We have representatives but gen z does not. How is it fair to spend their money before they are even old enough to have a say? Was the idea of pushing debt onto future generations so unthinkable that it is a constitutional blind spot?
"No taxation without representation!" was a slogan of the US war of independence, but it was never put into the Constitution. Indeed, the residents of the District of Columbia and Puerto Rico now pay Federal income tax, but are not represented in the Congress that sets the taxes.
National debt has some of the same economic effects of a tax, but it is not a tax in form nor in constitutional law. Constitutional limits on tax legislation (such as the rule against unapportioned direct taxes) do not apply to congressional borrowing.
"Representation", in the sense you mean, has never been applied to representatives of future generations, or even of people not yet of voting age.
Was the idea of pushing debt onto future generations so unthinkable that it is a constitutional blind spot?
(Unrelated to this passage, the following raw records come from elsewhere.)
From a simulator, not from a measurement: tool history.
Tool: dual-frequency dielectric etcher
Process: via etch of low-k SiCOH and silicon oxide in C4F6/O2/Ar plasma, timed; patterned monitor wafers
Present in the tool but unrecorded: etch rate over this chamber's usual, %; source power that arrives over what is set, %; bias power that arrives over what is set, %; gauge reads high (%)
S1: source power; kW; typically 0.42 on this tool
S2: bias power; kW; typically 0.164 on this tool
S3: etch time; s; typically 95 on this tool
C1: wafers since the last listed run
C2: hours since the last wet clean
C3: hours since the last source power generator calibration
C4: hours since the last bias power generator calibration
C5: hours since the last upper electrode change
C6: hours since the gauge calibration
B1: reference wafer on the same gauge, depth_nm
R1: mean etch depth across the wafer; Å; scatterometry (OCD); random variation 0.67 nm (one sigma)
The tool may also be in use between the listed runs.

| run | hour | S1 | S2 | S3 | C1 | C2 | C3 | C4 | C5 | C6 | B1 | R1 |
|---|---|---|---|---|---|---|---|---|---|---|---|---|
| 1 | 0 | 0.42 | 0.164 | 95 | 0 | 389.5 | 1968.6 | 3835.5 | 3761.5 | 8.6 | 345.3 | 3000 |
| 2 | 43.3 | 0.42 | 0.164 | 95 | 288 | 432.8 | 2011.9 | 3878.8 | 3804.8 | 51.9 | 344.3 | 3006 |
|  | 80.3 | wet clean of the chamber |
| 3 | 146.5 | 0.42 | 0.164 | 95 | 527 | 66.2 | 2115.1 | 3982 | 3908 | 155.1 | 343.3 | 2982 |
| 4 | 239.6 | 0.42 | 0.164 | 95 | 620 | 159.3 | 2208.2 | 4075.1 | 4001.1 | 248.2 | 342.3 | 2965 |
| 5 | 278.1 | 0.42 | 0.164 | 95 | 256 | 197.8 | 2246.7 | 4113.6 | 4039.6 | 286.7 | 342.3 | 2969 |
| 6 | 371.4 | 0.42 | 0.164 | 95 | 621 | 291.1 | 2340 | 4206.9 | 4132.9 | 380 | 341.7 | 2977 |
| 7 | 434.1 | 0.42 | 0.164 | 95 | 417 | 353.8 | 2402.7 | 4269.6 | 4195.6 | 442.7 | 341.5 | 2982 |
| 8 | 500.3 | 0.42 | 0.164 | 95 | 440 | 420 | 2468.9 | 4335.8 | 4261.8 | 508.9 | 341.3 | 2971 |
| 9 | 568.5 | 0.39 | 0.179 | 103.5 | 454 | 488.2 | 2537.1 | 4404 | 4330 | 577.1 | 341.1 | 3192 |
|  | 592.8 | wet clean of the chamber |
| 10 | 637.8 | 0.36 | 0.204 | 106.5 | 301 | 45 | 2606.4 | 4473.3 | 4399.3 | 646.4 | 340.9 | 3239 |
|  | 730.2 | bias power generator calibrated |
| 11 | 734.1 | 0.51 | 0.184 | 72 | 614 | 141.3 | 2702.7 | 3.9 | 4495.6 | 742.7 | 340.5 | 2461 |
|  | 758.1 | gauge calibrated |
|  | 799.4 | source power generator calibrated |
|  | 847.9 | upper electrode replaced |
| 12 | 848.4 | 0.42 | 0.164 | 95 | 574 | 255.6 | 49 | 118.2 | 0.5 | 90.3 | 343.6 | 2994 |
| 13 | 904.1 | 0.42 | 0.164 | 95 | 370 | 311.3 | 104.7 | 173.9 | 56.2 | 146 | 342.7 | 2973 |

Quite the reverse. Borrowing was initiated quite early, while many of the framers were still in government. In several places in the Federalist Papers, Hamilton emphasized the need for an unlimited power to tax, for, among other purposes, paying any national debts, and made it clear that such debts would be uncured, from time to time. See particularly Nos 30 and 43.
And when he became the first Secretary of the Treasury, Hamilton embarked on he famous program of encouraging manufactures, funding needed "improvements" (of roads and harbors, in particular) largely by borrowing.
In short the Constitution does not contain any requirement such as the question suggests, and was never intended to do so.